“Knowing your audience” is associated with data. “Understanding your audience” is about learning about the people behind the numbers. Knowing is having specific information—like having 34,000 unique visitors a month, while understanding is more about discovering a user’s likes, dislikes, social and cultural situations, and who they are as a person.
Understanding your audience isn’t just important. It’s crucial. The success of your business and your website depends on your user’s happiness. If you understand your audience, you can make informed decisions when you design for a specific type of user. However, unless you conduct some sort of research, it’s hard to get an understanding of who your users are and what they want. Content strategist Relly Annett-Baker summed it up nicely, “I do not trust stakeholders to know their audience unless they have conducted some sort of research. They either talk about the audience they had when they were still largely in contact with them day-to-day, or the one they’d like.”

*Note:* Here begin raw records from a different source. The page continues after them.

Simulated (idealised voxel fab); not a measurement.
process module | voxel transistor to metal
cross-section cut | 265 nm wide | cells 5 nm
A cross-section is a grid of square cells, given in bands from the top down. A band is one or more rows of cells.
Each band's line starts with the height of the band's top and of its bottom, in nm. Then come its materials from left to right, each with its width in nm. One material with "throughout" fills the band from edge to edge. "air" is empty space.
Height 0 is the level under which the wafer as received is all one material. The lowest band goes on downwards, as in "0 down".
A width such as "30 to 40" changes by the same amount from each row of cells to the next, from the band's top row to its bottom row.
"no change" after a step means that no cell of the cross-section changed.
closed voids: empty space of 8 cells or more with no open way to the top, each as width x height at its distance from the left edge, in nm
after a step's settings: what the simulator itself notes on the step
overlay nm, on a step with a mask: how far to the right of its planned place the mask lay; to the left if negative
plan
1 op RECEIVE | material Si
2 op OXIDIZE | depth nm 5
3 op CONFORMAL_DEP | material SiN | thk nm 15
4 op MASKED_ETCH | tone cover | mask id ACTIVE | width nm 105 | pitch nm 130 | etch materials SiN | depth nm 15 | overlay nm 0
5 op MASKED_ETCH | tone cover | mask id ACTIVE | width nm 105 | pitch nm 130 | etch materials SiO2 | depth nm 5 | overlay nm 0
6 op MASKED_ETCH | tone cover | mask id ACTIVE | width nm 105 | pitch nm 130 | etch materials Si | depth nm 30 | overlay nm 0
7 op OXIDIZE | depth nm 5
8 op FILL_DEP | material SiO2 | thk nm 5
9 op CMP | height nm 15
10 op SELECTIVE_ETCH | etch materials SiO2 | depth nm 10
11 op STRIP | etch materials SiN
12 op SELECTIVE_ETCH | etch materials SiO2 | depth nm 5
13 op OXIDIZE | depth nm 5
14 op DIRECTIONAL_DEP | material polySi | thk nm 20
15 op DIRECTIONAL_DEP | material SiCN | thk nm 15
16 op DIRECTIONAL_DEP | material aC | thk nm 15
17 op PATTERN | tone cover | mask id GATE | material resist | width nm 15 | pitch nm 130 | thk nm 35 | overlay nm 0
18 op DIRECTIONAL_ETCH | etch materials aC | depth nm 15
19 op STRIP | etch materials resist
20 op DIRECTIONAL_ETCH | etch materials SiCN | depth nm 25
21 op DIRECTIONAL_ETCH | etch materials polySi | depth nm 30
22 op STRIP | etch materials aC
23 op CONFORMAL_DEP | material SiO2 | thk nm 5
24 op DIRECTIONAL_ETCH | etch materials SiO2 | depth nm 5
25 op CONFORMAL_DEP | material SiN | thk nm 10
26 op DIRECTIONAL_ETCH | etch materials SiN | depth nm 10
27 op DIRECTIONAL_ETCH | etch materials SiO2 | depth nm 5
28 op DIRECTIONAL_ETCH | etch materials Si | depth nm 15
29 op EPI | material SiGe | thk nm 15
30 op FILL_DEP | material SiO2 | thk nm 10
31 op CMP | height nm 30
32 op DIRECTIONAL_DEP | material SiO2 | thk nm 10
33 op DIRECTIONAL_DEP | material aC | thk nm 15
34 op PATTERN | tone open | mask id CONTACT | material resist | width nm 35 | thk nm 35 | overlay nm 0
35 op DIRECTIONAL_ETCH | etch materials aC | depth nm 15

Just understanding your audience can help you make decisions in regard to imagery, typefaces, and colors. For example, certain cultures view colors differently. In one country the color yellow might be associated with hope or joy, but in another, it’s associated with cowardice and weakness. A simple understanding of our audience can help us with the basic fundamentals of design.
Establish a framework:
Select research methods that can offer the most detail. Once you gather that information, you need to determine the meaning from the data to find the individual stories within. It’s helpful to categorize the information you receive into basics, lifestyle, and media.
“Basics” would cover age, nationalities, location, gender, and numbers. “Lifestyle” data would contain information concerned with employment, socioeconomic status, religion, money, and education. The “media” category would provide insight into your user’s consumption of TV, radio, internet, technology, and printed media. How old are your users? What TV shows do they like to watch, what type of jobs do they have? All these questions can help you understand your audience and appropriately design for them.
Use the right tools:
Some of the best research methods available are focus groups, questionnaires, social media, and interviews. Services like SurveyMonkey can help you design specific surveys and questionnaires. There are pros and cons to each of these methods—so it’s helpful to use more than one resource to get the most information possible.
Once you have the information, you need to understand the meaning of it—that’s the hard part.
Don’t forget the client:
The research you gathered should help your client, too. Sure, the color and design of the website is important, but you also need to make sure your research framework is related to the goals of your client’s business. Help your client by finding out who the target audience is and what they want.
You can use your information as a selling point—understanding your audience and backing up the information you know with hard data is a great way to get the client to buy into your designs. It’s good to “know,” but overall, it’s better to “understand.” Understanding your audience is essential for the overall success of your website.